The reforms are a landmark in China's efforts to liberalize its capital markets and Beijing will want a smooth implementation of changes to the $1.3 trillion ChiNext board. Yet demand for new shares may suck funds from existing equities which are looking expensive after the index surged almost 50 percent this year. New share sales won't be subject to price caps in the first five trading days, while daily limits on existing stocks will double to 20 percent.
"There is no doubt we will see greater volatility in ChiNext market after new rules are implemented, especially given the recent pressure it has faced following huge gains this year," said Jiang Liangqing, a fund manager at Beijing-based Ruisen Capital Management.

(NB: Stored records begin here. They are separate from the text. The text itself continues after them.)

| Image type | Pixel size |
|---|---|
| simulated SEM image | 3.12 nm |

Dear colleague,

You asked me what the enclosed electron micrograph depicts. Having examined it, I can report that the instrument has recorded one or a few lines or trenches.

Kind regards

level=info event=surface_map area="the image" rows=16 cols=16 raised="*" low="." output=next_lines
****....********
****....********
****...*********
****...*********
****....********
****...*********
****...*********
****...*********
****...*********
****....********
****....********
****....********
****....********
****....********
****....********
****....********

The ChiNext trades at 37 times forward 12-month earnings versus a 14 multiple for the CSI 300 index. Around 800 existing ChiNext stocks will also commence trading under the wider 20 percent daily range, compared to 10 percent previously - a measure that has not yet been extended to the main boards of Shanghai and Shenzhen.
"It's a big milestone because it shows that reforms have now entered core areas of China's capital markets after last year's Star board debut," said Jiang, referring to the Nasdaq-style market in Shanghai that has relatively relaxed rules.
Investors greeted its opening last year with exuberance, as all stocks jumped an average of 140 percent by the close on the first trading day.